Will I ever be a good writer?
#29. Learning from an attempt at fictional writing
I want to write fiction, but I find it hard enough to write about my daily thoughts and experiences.
Yesterday I began writing a fictional short story. I started out optimistically; I had a calm, clear mind and spent about an hour creating a plot for the story I was going to write. I was happy with the slow and steady progress and was excited to make the story a reality. As I finalised the plan, my mind started to feel a bit foggy and lethargic so I decided to take a break, hoping to return refreshed, re-invigorated and ready to write.
I went downstairs, made myself a coffee and chatted with my mum for a bit. I returned to my room, sat down at my desk and opened my computer. It took me a while to re-fresh my memory of the story — before my break the idea had felt fully formed but now it seemed to have split into fragments and I was having difficult piecing it back together.
I decided to just start writing, hoping that the global picture would return and the story would flow. However, due to my lack of clarity regarding the direction of the story, I wasn’t sure of the relative significance of events. I wrote detailed descriptions of the first scene, only to realise that I had used up half the word limit and still had four more scenes to go.
Long-standing doubt about my writing ability started creeping back into my mind. Memories of sitting in front of a blank page in English class. I struggled on for another two hours, but ultimately called it a day without much satisfaction.
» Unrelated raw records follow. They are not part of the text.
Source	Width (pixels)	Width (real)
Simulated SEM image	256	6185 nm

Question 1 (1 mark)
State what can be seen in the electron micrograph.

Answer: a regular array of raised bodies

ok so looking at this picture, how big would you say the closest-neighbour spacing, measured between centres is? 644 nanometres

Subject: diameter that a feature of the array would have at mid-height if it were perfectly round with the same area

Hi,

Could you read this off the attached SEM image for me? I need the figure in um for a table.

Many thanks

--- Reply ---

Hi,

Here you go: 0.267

The initial excitement I had felt after writing the plan had faded and been replaced by self-doubt. Will I ever be able to write fiction? If this is something I am not naturally good at, should I just forget about it and focus on what I AM good at?
Can anyone write fiction?
A fundamental assumption here is that one can ‘learn’ to write fiction. The growth mindset believes this to be the case and supports its claim with many real-life examples. For example, people with a life-long fear of mathematics were shown to have the ability to excel after transitioning from a fixed to a growth mindset.
But I accept there are limitations; if I haven’t developed critical skills by a young age it is unlikely that I will live long enough to fully develop them. Most ‘geniuses’ are people who, by fate or fortune, started serious practice at a young age and thus accumulated the “10,000 hours” of serious practice that Malcolm Gladwell describes; for example, Mozart started composing at age 11 but didn’t produce his first masterpiece until age 21. I started reading books when I was 22 so I shouldn’t beat myself up if I don’t become the next Shakespeare.
How to learn to write fiction
Become competent in non-fiction
I believe that writing non-fiction is easier than writing fiction. This may be because I have read more non-fiction, or because my brain is wired in this way, but I writing fiction requires the same skills for non-fiction plus additional ones.
So by continuing to develop my non-fiction writing abilities, I will develop transferable skills that will help me to write fiction. This will require continuous, sustained practice, to the point where I can write with unconscious competence.
Learning from others
If I have seen further, it is by standing on the shoulders of giants.
Becoming outstanding in any field is almost impossible by yourself — you must learn from others. So far in my life I have read about 15 fiction books. That’s less than one a year on average since I learnt to read. So I shouldn’t be that surprised if I struggle to write fiction.
But to learn quickly from others you have to practice output — it can’t be done passively. As I tried to write yesterday, I noticed myself recalling passages from fiction books I’d read, coming to new realisations about literary techniques and then trying to incorporate them into my writing.
For example, a book I read recently used overlapping narratives without explicitly stating this and as a reader I felt a sense of accomplishment from figuring it out. I would never have noticed this technique had I not been trying to write myself.
I will continue to read lots of fiction while bearing this in mind, so that I can incorporate new techniques into my arsenal and choose the most appropriate ones to incorporate for any particular story.
Is it worth it?
I accept that I am never going to be a ground-breaking fiction author. I know that conventional advice is to focus on cultivating what I’m good at if I want to make an impact. But I truly love the challenge, and for that reason I’m going to keep on striving and see what happens.